This is a parameter driven socket tray design. It was my first time using parameters in Fusion360 (how did I do this before!?), and they proved very useful. I have quite a few sockets to take care of, so being able to generate a valid design by only punching in the new diameter is quite handy. If you’ve never used parameters, this is an excellent start.
I do not like most socket holder sets, which hold sockets vertically. Not only are they difficult to use (can’t see the size on the socket!) I think they are clumsy and far too tall. I have always preferred the snap in trays, but Harbor Freight’s Pittsburgh Pro line does not come with one, and all the generic sized ones used magnets – no positive lock like a ball detent or recessed cutout. Understandable given the variation in outer diameter between manufacturers, but not what I’m looking for.
A big factor motivating my design was extendability. I want to be able to add sockets in any order I please and be able to make additions over time. A monolithic tray won’t work, so the design needs to be easily extendable.
The other factor was size – I want to have every length 10mm socket together. I see no point in having all my short sockets together while I group my long sockets somewhere else. Designing my own system lets me fix that.
Motivated half for my edification, half by obstinateness, I designed my own using Fusion360.
Check out the fusion iframe I placed above. It’s a bit slow to load, but shows a full model. The design is yours under an MIT license as a f3d file for free!
The basic concept is each socket size clicks into a tray, which then sits on 8mm rail. This lets you start with just a few sockets and gradually work up to more, or fill in the gaps in a set with replacement sockets, half sizes, uncommon sizes, different manufacturers, etc. It’s also more efficient with space – the rail is only as long as you need it to be, and the 8mm rail it rides on is dirty cheap (about $3.50 a foot). The click is accomplished by setting the cylinder cut extrusion about 2mm below the top of the tray.
There’s a couple of things I like about my design. The biggest is extendability – simply pop new socket trays onto the rail, and it’s good to go. I also like the click (see video) – it’s tactile, audible, and keeps the sockets firmly seated in any orientation. The finger indents make it easy to remove the socket, and the socket cutout length is long enough to put in at any angle, while keeping long and short sockets together.
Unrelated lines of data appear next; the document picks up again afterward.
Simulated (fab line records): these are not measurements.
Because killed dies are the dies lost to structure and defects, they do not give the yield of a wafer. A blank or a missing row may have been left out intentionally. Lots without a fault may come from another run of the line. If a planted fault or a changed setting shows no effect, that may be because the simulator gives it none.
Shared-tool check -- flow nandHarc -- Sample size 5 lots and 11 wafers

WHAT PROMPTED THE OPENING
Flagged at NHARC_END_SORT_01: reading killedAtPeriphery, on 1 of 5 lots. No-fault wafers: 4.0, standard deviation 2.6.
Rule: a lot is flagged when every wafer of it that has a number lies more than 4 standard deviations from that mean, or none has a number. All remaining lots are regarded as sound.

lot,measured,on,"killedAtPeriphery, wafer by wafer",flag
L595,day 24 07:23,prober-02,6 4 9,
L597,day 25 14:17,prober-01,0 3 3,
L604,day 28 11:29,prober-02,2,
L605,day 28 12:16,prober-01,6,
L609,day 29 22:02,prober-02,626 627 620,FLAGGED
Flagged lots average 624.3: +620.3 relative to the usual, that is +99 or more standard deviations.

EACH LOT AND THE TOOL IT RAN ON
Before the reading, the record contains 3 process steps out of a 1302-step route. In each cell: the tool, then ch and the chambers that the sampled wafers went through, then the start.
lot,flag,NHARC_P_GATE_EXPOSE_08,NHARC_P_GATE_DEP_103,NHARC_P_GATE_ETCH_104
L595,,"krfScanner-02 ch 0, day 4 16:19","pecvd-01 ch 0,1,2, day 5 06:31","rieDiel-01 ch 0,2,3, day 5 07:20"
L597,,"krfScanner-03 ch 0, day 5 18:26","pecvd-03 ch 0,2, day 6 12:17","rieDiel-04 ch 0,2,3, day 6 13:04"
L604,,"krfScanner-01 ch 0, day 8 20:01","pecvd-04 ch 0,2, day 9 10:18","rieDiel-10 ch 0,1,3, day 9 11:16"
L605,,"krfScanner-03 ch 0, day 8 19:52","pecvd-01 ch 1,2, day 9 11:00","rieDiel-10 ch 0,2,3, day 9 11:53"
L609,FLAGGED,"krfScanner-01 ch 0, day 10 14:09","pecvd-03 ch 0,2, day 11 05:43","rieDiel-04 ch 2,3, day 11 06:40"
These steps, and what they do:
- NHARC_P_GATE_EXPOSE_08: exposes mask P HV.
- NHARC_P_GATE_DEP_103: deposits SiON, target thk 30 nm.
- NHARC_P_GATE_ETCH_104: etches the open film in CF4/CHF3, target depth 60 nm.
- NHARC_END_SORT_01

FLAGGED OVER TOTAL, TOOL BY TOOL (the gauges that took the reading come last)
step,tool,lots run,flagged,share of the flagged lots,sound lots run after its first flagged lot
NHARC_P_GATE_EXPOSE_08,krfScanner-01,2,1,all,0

It’s printed with the worst waterlogged PLA I could find. PETG may be a better choice for long term use, but it likely won’t matter in the fairly sheltered environment of my tool chest.
The short socket click is a little off – it’s partly because the socket cutout is a smidgen too short. You’ll also notice I’m missing a bottom 8mm rail – I’m actually using a 8mm reamer shank as a decoy. There’s some wonky video artifacts too, not sure what happened there.